See also question KERN-9.

PROC-1. Rendezvous and pipes

This question builds versions of the existing system calls based on new abstractions. Here are three system calls that define a new abstraction called a rendezvous.

int newrendezvous()
Returns a rendezvous ID that hasn’t been used yet.

int rendezvous(int rid, int data)
Blocks the calling process P1 until some other process P2 calls rendezvous() with the same rid (rendezvous ID). Then, both of the system calls return, but P1’s system call returns P2’s data and vice versa. Thus, the two processes swap their data. Rendezvous acts pairwise; if three processes call rendezvous, then two of them will swap values and the third will block, waiting for a fourth.

void freezerendezvous(int rid, int freezedata)
Freezes the rendezvous rid. All future calls to rendezvous(rid, data) will immediately return freezedata.

Here’s an example. The two columns represent two processes. Assume they are the only processes using rendezvous ID 0.

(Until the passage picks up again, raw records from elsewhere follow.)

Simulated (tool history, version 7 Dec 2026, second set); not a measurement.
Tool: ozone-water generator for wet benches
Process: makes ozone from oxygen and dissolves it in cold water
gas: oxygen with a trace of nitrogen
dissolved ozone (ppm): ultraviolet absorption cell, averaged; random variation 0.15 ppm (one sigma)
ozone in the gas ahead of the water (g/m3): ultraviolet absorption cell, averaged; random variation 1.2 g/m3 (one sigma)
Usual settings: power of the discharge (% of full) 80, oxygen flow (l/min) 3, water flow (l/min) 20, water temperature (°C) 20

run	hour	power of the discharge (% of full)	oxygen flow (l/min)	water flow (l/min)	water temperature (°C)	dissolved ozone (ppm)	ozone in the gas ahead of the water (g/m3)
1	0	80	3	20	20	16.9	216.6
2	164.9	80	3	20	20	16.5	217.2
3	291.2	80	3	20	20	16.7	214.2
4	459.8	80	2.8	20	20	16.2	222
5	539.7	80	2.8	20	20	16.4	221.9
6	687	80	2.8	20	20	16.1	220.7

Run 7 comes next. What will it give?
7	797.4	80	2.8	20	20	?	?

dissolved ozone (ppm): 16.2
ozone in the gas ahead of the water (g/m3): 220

int result = rendezvous(0, 5); printf("About to rendezvous\n");
int result = rendezvous(0, 600);
/* The processes swap data; both become runnable */
printf("Process A got %d\n", result); printf("Process B got %d\n", result);

This code will print

About to rendezvous
Process B got 5
Process A got 600

(the last 2 lines might appear in either order).

QUESTION PROC-1A. How might you implement pipes in terms of rendezvous? Try to figure out analogues for the pipe(), close(), read(), and write() system calls (perhaps with different signatures), but only worry about reading and writing 1 character at a time.

QUESTION PROC-1B. Can a rendezvous-pipe support all pipe features?

PROC-2. Process management

Here’s the skeleton of a shell function implementing a simple two-command pipeline, such as “cmd1 | cmd2”.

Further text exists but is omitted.